Cheryl Abrahams Discusses the Referral Ban Fee

Posted by:

Cheryl Abrahams

The move to ban referral fees within personal injury (PI) claims may not have been popular with some at the time, but as the dust settles on the changes, there is a growing feeling in the PI sector that they will ultimately succeed in driving quality.

Figures recently released by the Claims Management Regulation Unit reveal that the number of registered claims management companies handling personal injury claims fell from 2,435 in March 2012 to 1,700 in June this year. The fact that it is now a regulatory offence to either pay or receive referral fees within PI cases is clearly making an impact. But are the changes for the better and who is set to benefit?

Debate surrounding the move to ban referral fees was particularly heated in the run up to its implementation. In particular, the Legal Services Board held some reservations about the ban and after conducting a detailed consultation, it was concluded that the interests of consumers would be best served by continuing to permit referral fees, but managing their impact in a more transparent way. On the other hand, former justice minister Jonathan Djanogly was quoted saying: “The ‘no-win, no-fee‘ system is pushing us into a compensation culture in which middle men make a tidy profit which the rest of us end up paying for through higher insurance premiums and higher prices.”

Both sides of the dispute put consumers at the heart of the rhetoric. In one respect, there were concerns that access to freedom of choice and justice would be marginalised, due to larger firms circumnavigating the ban by merging with claims management companies and forming an alternative business structure (ABS). The consequence would be PI claims falling into the hands of large companies which operate like factories, employing paralegals or other, less qualified or inexperienced staff, in order to retain a high volume of cases.

Simultaneously, it was argued that this situation would be compounded by smaller PI firms, who rely on claims management firms for work, and have no budget to market themselves, being put out of business. Nevertheless, supporters of the referral fees ban argued that it would help reduce costs and assist in eradicating the extensive touting for claims that has seen some people making claims that they might not otherwise have made and would stop injured victims being treated as a commodity.

While some law firms are forming partnerships with claims management companies, others have formed alliances with insurers as a way of bypassing the ban. For example, insurer Admiral has now secured two ABS joint ventures with firms Lyons Davidson and Cordner Lewis: their BDE Law offering, which incorporates Cordner Lewis’ services will focus on motor claims. Claims firm Minster Law has also recently been acquired by insurer BGL Group, with Ageas having entered into a partnership with PI firm NewLaw Solicitors. These high-level tie-ups are coming to the fore in direct response to this fundamental change in the law.

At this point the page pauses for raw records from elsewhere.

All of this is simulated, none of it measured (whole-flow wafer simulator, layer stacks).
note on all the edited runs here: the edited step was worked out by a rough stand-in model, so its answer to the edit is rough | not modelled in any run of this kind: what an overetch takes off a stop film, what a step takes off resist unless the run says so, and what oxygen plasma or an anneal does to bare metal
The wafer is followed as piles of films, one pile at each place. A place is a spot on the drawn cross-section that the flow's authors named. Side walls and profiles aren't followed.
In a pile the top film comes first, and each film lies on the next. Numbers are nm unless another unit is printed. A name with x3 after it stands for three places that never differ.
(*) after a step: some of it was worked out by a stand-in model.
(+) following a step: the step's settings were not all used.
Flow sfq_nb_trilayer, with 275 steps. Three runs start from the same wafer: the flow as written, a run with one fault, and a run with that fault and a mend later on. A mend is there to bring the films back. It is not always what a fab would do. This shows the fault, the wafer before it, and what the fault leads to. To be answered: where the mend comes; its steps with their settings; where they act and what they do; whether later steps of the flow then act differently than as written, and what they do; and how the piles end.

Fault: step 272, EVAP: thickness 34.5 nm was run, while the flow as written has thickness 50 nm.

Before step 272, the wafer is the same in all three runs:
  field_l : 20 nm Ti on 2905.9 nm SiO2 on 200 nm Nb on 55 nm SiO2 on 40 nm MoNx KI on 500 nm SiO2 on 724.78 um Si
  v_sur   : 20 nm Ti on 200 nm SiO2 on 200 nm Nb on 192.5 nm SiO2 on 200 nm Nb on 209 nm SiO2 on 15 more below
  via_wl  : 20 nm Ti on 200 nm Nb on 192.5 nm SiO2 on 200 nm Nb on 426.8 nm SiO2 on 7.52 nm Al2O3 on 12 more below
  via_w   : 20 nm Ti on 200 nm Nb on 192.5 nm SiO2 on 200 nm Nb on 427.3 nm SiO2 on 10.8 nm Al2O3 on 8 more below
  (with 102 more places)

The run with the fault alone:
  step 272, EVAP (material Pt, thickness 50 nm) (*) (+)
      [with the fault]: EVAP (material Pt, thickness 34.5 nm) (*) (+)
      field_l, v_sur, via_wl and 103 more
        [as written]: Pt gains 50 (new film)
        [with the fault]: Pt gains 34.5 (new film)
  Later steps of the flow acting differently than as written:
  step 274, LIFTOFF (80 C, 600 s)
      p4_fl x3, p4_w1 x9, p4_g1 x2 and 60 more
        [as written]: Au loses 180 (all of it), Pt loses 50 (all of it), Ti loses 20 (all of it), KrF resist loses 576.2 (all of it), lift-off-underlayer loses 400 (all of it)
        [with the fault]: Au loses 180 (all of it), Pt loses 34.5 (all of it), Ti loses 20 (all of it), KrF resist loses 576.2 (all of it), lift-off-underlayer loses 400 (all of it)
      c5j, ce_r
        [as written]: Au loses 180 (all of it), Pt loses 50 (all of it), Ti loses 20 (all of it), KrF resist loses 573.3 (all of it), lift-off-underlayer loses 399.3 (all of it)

Despite these early developments, it is not yet possible to say what the ultimate impact of the changes will be. Regardless of the outcome, there is no doubt that claims management firms have contributed to poor perceptions of the PI sector and in this respect, their decline would be welcomed.

Reflecting on the changes, the argument typically made by insurers and accepted by the Government that referral fees helped to drive claims, create a claims culture and eventually pushed up insurance premiums, is persisting. However, the counter argument is that in a world without referral fees, specialist, quality-driven legal services will be transformed into profit-hungry, commoditised services that have little to do with the pursuit of genuine justice. Fortunately, to date it seems that the latter is not happening.

While in the past it is possible that some people made claims that they would not have made otherwise due to the encouragement of claims management companies, it is also highly likely that claimants with more sophisticated claims (for example people with life-changing injuries) requiring specialist legal services, lost their voice among a wave of more minor or standard claims. This is because the claims management company may not have referred to them the most appropriate solicitor for their needs – someone who was used to handling huge volumes of low value work. The sheer volume of claims in the system at any one time meant that the bulk of the work was handled by paralegals at larger, factory-style firms.

Taking all this into account, it is becoming clear that eventually the ban may help drive quality. A decrease in the number of claims management firms hopefully will encourage people who believe they have a genuine claim to research and find the most suitable solicitor for them and their case – ultimately improving the service they receive. Equally, the ban will force PI solicitors to re-examine the service they offer to clients and consider how to market it better.

Cheryl Abrahams is a partner and personal injury expert at Bolt Burdon Kemp.